Ingredients
- ¾ cup ghee/clarified butter
- 12 roughly chopped almonds
- 12 roughly chopped cashews/kaju
- 2 tablespoons raisins/kismish
- ¾ cup suji/rava/semolina
- ¼ cup atta/whole wheat flour
- 4 cups water
- 1 cup sugar
- 1 teaspoon cardamom powder
Note– Please read the recipe notes at the end.
Main Equipment Used
- Non-Stick Kadhai: https://amzn.to/33QpXds
- Steel Milk Pan: https://amzn.to/4dARTTg
- Induction Cooktop: https://amzn.to/2Jkn4px
Steps In Making
The sugar syrup
- To prepare the sugar syrup, add water and sugar in a pan and heat till the sugar dissolves completely.
The Halwa
- Heat ghee in a kadai, then add chopped almonds, cashews, and roast for a minute. Further, add raisins and roast for another minute. Once done remove them in a plate.

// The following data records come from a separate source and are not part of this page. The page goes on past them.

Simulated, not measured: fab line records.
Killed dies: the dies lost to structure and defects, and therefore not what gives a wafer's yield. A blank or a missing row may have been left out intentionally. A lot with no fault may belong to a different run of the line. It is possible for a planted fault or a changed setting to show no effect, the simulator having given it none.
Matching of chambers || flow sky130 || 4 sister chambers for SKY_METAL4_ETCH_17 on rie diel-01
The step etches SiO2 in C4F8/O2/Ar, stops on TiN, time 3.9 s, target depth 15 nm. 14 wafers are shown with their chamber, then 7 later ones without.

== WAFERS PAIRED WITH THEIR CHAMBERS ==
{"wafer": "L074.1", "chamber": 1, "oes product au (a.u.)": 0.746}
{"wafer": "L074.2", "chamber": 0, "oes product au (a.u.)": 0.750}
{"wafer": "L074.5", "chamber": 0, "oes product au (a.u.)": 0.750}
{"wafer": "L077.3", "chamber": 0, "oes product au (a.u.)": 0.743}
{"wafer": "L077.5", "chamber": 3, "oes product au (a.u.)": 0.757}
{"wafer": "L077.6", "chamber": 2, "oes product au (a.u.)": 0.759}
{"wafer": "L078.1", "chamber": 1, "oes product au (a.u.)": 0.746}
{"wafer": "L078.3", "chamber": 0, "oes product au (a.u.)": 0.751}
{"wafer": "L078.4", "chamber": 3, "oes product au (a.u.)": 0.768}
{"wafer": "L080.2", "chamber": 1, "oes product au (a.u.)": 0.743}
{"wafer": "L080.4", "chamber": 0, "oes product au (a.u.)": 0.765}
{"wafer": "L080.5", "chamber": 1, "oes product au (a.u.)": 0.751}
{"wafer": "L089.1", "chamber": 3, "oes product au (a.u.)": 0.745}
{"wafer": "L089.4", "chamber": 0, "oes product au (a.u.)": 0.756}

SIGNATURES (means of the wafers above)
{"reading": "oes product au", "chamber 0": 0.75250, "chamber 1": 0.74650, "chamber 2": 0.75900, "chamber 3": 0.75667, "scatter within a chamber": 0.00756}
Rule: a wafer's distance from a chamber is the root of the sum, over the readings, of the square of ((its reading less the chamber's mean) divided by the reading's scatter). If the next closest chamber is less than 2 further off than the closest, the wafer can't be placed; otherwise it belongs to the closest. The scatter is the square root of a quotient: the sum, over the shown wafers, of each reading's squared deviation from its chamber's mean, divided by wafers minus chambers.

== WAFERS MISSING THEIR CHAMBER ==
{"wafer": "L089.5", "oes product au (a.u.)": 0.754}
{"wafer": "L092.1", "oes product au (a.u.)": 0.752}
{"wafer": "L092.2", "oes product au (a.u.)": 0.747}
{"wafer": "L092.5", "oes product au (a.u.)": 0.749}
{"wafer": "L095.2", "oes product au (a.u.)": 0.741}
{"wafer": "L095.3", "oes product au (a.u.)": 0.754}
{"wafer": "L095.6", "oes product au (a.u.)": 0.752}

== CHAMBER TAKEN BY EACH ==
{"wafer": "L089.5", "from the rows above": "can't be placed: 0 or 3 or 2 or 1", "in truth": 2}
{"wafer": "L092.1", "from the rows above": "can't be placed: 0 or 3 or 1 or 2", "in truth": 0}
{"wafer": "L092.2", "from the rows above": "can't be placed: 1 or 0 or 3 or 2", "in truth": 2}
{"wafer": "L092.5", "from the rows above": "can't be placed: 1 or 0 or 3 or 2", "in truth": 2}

- In the same kadai add 2-3 tablespoons of ghee and once the ghee melts, add suji and whole wheat flour. Roast for 5-6 minutes on medium heat or till it gets a light golden brown colour and turns aromatic. The mixture will turn frothy and begin to release ghee.
- Now, add the sugar syrup and continue stirring it continuously to avoid lumps.
- Cook for 6-7 minutes or till the water is completely absorbed and becomes thick.
- Now add the rest of the ghee, roasted nuts and cardamom powder and cook for another two minutes.
- Once the halwa cools down it will thicken, so don’t overcook it.
- Serve hot or cold. Store in an airtight container in the refrigerator for up to a week.
Recipe Notes
- Follow the water ratio and the halwa will turn out perfect.
- You can adjust the sweetness as per your taste.